I have the following problem. Upon staring at it, I think I've developed an intuition of how it should go but am unsure of the exact steps to follow.
Problem: Let $X\in L_2(\Omega, F,\mathbb{P})$ and $Y\in L_2(\Omega, G, \mathbb{P})$ where $G$ is a $\sigma$-field $\subseteq F$. Suppose that $Y=\mathbb{E}(X|G)$ and that $\lVert X\rVert _2 = \lVert Y \rVert_2$. Prove that in fact $X=Y$ almost surely.

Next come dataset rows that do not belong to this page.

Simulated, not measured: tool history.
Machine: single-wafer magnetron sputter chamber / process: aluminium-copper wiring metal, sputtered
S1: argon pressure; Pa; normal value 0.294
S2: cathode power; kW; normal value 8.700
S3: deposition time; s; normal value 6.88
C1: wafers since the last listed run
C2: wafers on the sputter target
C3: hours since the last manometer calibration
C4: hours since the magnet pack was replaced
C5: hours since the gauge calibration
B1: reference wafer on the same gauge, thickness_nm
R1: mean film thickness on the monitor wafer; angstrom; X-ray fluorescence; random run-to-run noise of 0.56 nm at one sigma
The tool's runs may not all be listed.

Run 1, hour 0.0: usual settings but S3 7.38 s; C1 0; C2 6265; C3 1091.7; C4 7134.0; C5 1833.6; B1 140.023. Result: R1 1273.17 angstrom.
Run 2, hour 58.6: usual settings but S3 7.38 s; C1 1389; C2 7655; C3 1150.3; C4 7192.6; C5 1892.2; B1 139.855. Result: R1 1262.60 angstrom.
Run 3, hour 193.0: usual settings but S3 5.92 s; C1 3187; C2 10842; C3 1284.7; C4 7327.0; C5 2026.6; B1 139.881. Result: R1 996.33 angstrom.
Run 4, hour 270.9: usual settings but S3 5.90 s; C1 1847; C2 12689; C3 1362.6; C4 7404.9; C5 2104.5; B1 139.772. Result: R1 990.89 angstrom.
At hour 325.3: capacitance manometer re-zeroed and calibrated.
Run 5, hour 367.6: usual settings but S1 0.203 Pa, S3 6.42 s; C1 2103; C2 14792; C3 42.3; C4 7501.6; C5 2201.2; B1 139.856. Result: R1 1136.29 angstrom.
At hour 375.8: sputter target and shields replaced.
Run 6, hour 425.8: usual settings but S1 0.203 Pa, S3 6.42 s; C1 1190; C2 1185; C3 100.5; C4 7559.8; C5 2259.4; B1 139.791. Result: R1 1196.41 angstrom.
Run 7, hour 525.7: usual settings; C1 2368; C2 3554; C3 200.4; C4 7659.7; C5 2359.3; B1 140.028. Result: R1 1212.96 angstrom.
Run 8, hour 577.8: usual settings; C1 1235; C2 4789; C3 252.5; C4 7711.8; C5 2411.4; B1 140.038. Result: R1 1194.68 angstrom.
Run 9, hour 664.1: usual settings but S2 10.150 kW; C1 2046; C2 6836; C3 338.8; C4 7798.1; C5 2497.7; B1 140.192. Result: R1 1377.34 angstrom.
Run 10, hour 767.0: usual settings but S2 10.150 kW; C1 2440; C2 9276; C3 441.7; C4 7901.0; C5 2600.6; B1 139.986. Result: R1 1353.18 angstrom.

Intuition: Through conditioning, $Y$ acts as a projection of $X$ onto the $G$ subspace. In laymen's terms, such a projection "reduces" or "coarsens" the original random variable, and hence we should expect its $L_2$ norm to decrease. However, that the $L_2$ norm remains the same shows that conditioning on $G$ has no effect and therefore $X=Y$ almost surely. Also, the $L_2$ norm amplifies the "coarsening" more than the $L_1$ norm, so it is possible that two random variables are equivalent in the latter but not in the former.
P.S. Apologies in advance if the title is wrong, as it is currently how I understand the problem. I will probably edit it to something more suitable later. Let me know if there is any better way to clarify what I've written above and I'll be glad to accomodate.
I'll give you two ways of seeing this, one from basic definitions and a faster way. $\|X\|_2 = \|Y\|_2$ is equivalent to $E[X^2] = E[Y^2]$. But one of the defining properties of the conditional expectation (well, I suppose that this depends on your prefered text) is that for any $Z \in L_2(\Omega, G, P)$, $Y = E[X \mid G]$ is the (up to null) unique random variable $L_2(\Omega, G , P)$ such that $$ E[XZ] = E[YZ]. $$ In particular, $$ E[XY] = E[Y^2]. $$ On the other hand, $Y = E[X \mid G]$ also minimizes $$ E[(X - Y)^2] = E[X^2 + Y^2 - 2XY] $$ so if $E[X^2] = E[E[X \mid G]^2]$, then $E[(X - Y)^2] = 0$ is possible, and thus it must be that $X = Y$ almost surely.
Alternatively, $$E[Y^2] = E[E[X \mid G]^2] \leq E[E[X^2 \mid G]] = E[X^2]$$ where we use Jensen and then the tower property; conditional Jensen's is an equality in this case only if $X$ is already $G$-measurable or degenerate, in which case $Y = X$ almost surely.